1. Some cards are still very big power outliers. The level 5 rhino drop and level 4 wraith drop are both often game-warpingly strong. Very early giants can fall into this category too. Refining the drop pools can solve this.
2. For low MMR players, they are often already committed to a board when the drops show up. These drops, while equal on the cards for each player, often offers stronger board counters to one player over the other. Blue decides to unlock and play Forts, next turn Melters are on the offer. There is a way around this, not committing to a board until the drops which leads to ...
3. Playing for the drop. For high MMR players they know how cost efficient and swingy a drop is, so they play into it. This means playing chaff and basic units into the board that can be adapted into multiple strategies. You may hear things like "I am going to play more chaff and see what giant Bearlike decides to give me". They are looking to create the biggest swing turn possible off a drop. There is a big gamble on committing to a board pre-drop and getting a tempo advantage or playing for the giant swing. All these decisions are being made 1-2 turns before the drop cards are even seen. Drops kinda feels like being all in and turning over the river in poker and hoping your hand stays good or you hit one of your outs (with 4 drop cards and not a ton of units in the pool, you have a good shot of hitting an out).
Still, thanks for explaining the initial problems. It helps put at least some of those complaints into better context.
do you think this was a good skillful counterplay or just a bloody rng?
f*ck rng man
For example, before I understood this, I once had a game with 5 sledges by turn 3, against mass mustang. Unit drop: hacker, rhino, steel ball, wasp. The game is just over at that point, I had overcommitted without even having bought tech, just for spamming a unit and getting hosed by the drop. So now you kinda sit around and wait for the drop turn which lets you make a play knowing that the game won't stop it for free in the next 2-3 turns. Playing noncommittal has always been decent but previously it was also viable to try and consistently level a ball squad or force mass fang or something.
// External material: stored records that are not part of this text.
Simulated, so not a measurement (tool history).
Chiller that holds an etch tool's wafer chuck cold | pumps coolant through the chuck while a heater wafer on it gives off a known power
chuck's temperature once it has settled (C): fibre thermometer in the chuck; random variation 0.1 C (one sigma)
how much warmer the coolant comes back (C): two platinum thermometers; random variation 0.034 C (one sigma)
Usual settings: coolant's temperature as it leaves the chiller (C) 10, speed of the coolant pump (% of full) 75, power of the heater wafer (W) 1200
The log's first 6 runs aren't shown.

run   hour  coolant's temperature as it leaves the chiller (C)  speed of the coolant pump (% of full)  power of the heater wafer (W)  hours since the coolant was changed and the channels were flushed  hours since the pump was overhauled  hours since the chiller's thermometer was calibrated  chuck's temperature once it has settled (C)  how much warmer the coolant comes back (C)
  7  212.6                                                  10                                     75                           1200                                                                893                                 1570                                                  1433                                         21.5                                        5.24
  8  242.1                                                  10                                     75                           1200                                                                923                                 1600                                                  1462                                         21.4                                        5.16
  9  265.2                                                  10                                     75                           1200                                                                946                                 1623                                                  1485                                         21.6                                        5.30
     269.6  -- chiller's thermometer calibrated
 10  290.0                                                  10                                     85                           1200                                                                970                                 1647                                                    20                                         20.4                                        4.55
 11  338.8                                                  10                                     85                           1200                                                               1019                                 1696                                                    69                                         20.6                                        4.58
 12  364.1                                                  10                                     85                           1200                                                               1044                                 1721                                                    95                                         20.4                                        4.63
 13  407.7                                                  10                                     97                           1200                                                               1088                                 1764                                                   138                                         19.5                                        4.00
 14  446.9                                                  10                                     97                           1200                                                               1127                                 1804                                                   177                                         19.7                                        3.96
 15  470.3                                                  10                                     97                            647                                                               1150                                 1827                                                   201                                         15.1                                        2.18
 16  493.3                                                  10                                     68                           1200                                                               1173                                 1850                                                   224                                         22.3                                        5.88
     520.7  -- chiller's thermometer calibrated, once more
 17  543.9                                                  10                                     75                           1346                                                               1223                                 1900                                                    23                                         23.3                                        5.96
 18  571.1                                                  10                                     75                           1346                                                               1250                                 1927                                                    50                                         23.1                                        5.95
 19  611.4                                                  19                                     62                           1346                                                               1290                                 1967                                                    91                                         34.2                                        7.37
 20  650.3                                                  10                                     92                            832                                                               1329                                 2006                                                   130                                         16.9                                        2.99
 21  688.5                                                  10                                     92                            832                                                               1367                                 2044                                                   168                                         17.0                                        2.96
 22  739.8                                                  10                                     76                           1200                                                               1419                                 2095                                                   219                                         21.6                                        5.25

What is really happening is a good measure of the community here is not used to EARLY ACCESS games, and they cannot tolerate huge / risky changes that are parts of a development process and necessary to a better outcome.
Most people simply fall in love with the earliest build of a game when they buy it and dont realize it will change a LOT in EA.
For example, if unit cards were in the game from day one and the big tactical AOE cards were added later, people would rage on them the same.
To this day, i hate NUKE, and that big electro AoE and Fire more than any unit card.
They are the same: u have to pick them or you have to shield - the game force you to change your plans for the turn the same way unit cards does. Only difference, they were here from day one...
I love unit cards, as they become more and more balanced and give you more options for the long run, not just ruin the whole game in one turn if you haven't paid attention for a fire card and you get it to the face...
it doesn't feel good when I lose to rng, it doesn't feel good when I win thanks to rng
if people love gamba - good for them, I'm not a fan of coinflip strategy
* will opp get sabertooth after I was winning w/ stormcallers for a while?
* will opp get mass melters against my giants?
* will opp get 3 lvl 5 wasps against my dominating ground army?
These are not questions I'd like to ask, I wanna outsmart and outplay, not gamba
I'm sorry I just can't account for all the rng in my tactics game, there's only so much potential mitigation you can do, and you probably shouldn't invest into to counters to things that might not even appear in the game, y'know?
There are no "mass melters" in the game. You get one, or two. But you could just unlocked it anyway if the enemy goes for giants...
The biggest unit card is still the saber one, and i understand that one is quite a tank.
A suggestion: from the 4 unit cards DONT PICK THE ONE YOU NEED MOST, but pick the one, that COUNTERS THE OTHER THREE. That way you will dominate the other player's choice, or you will be equal.
People simply makes a mistake when they blindly pick something becouse their army needs it, and then the other pick destroys it within a sec. Think. NEVER pick wasps when the other offer is high lvl mustangs for example... even if you would need wasps, its a suicide pick.